Talk given at
Tsujii Lab, 
University of Tokyo
Tuesday, 29 January 2002
This presentation is available at 
http://nl.ijs.si/et/talks/tei-genia/
Overview:
- TEI: history and organisation
- TEI in Asia
- The architecture of the TEI Guidelines
- The (dis)advantages of using TEI
- TEI core tagset: text and header
- TEI analysis: words, segments and clauses
- Genia lexicon: TEI dictionaries or terminological 
     databases?
- TEI features structures
- Multiple hierarchies
TEI: history and organisation
- The Text Encoding Initiative, established in 1987 under
the joint sponsorship of the Association for Computers and the
Humanities, the Association for Computational Linguistics, and the
Association for Literary and Linguistic Computing.
- TEI became the only systematised attempt to develop a fully
general text encoding model and set of encoding conventions based upon
it, suitable for processing and analysis of any type of text, in any
language, and intended to serve the increasing range of existing (and
potential) applications and use.
- TEI Guidelines for Electronic Text Encoding and Interchange (TEI
P3) were first published in April 1994 in two substantial green
volumes.
- In May 1999, a revised edition of TEI P3 was produced,
correcting several typographic and other errors. This Revised reprint
is, at the time of writing, the official edition of TEI P3 (it is
also called the `P4beta') and is available online in various formats.

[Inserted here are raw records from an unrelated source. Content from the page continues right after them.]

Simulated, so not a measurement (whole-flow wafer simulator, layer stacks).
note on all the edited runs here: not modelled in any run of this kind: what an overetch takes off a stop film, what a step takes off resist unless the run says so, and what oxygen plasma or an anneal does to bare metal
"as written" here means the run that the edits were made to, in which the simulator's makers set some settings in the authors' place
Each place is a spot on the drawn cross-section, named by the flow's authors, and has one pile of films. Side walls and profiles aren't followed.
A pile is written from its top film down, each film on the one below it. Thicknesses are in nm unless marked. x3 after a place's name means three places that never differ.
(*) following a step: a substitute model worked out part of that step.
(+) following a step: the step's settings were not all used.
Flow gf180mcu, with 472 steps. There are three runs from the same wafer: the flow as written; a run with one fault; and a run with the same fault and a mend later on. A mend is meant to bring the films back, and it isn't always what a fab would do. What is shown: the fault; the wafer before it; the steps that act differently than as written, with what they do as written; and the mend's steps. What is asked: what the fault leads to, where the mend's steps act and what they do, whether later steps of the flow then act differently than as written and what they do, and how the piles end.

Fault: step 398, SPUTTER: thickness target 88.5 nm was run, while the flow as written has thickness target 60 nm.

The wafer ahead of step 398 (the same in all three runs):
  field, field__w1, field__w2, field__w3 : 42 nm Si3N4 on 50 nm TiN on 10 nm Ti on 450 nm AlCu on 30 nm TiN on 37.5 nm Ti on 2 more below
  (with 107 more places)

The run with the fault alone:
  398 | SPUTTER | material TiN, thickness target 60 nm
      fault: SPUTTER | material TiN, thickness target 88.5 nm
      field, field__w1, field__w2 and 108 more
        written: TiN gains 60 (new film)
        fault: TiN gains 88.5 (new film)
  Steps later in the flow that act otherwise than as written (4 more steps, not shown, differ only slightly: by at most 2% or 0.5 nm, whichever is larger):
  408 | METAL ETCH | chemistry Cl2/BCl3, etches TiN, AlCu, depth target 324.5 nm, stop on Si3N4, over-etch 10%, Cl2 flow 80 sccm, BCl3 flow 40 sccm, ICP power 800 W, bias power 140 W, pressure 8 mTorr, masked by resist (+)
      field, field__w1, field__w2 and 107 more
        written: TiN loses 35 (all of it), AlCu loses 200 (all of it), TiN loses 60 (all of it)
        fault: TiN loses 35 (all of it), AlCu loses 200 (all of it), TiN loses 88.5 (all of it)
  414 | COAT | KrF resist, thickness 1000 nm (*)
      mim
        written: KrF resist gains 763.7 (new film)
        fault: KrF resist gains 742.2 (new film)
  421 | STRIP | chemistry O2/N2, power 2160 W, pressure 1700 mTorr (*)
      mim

- In December 2000 the TEI Consortium was set up to maintain
and develop the TEI standard. The Consortium has executive offices in
Bergen, Norway, and hosts at four universities.  The Consortium is
managed by a Board of Directors, and its technical work is overseen by
an elected Council.  Lou Burnard is European editor and Syd Bauman is
North American Editor. Institutions and individuals can become
Consortium members or subscribers, which gives them certain 
benefits inside
the consortium.
- In June 2001, the TEI Consortium announced availability of a
preliminary version of a major revision of TEI P3, the TEI P4,
the object of which would be to provide equal support for XML and SGML
applications using the TEI scheme.  The revisions needed to make TEI
P4 have been deliberately restricted to error correction only, with a
view to ensuring that documents conforming to TEI P3 will not become
illegal when processed with TEI P4.
- Many possibilities for other, more fundamental, changes have been
identified. With the establishment of the new TEI Council, it becomes
possible to agree on a programme of work to enhance and modify the
Guidelines more fundamentally over the coming years.  TEI P5
will be the next full revision of the Guidelines. No date has yet been
fixed for its appearance, but work on it will commence early in 2002.
TEI and Asia/Japan
While the TEI is an international effort, the nations in question are
almost exclusively in North America and Europe. All the 
50 members of the Consortium
are located there, as are all the members of the 
Board of Directors
and the 
Council, 
with the exception of Christian Wittern, of Kyoto University. 
Of the 88 projects
listed on the TEI pages as using the Guidelines, 
six are centred on Asian languages:
- 
Chinese Buddhist Electronic Text Association
 Contact: Christian Witern, Kyoto University
- 
Chinese/Japanese/Korean-English Dictionary
 Contact: Charles Muller, Toyo Gakuen University, Chiba, Japan
- 
The Digital Dictionary of Buddhism
 Contact: Charles Muller, Toyo Gakuen University, Chiba, Japan
- 
Japanese/English Bilingual Corpus
 Contact: Francis Bond, NTT Communication Science Laboratories, Japan
- 
Japanese Map Task Dialogue Corpus
 Contact: Syun Tutiya, Chiba University, Japan
- 
Japanese Text Initiative
 Contact: Sachiko Iwabuchi, University of Virginia
Why isn't TEI used more in Asia? I see three possibilities:
- There is, in general, less work of the kind where TEI would be
helpful, i.e. less corpora are produced, and less (historical, classical) 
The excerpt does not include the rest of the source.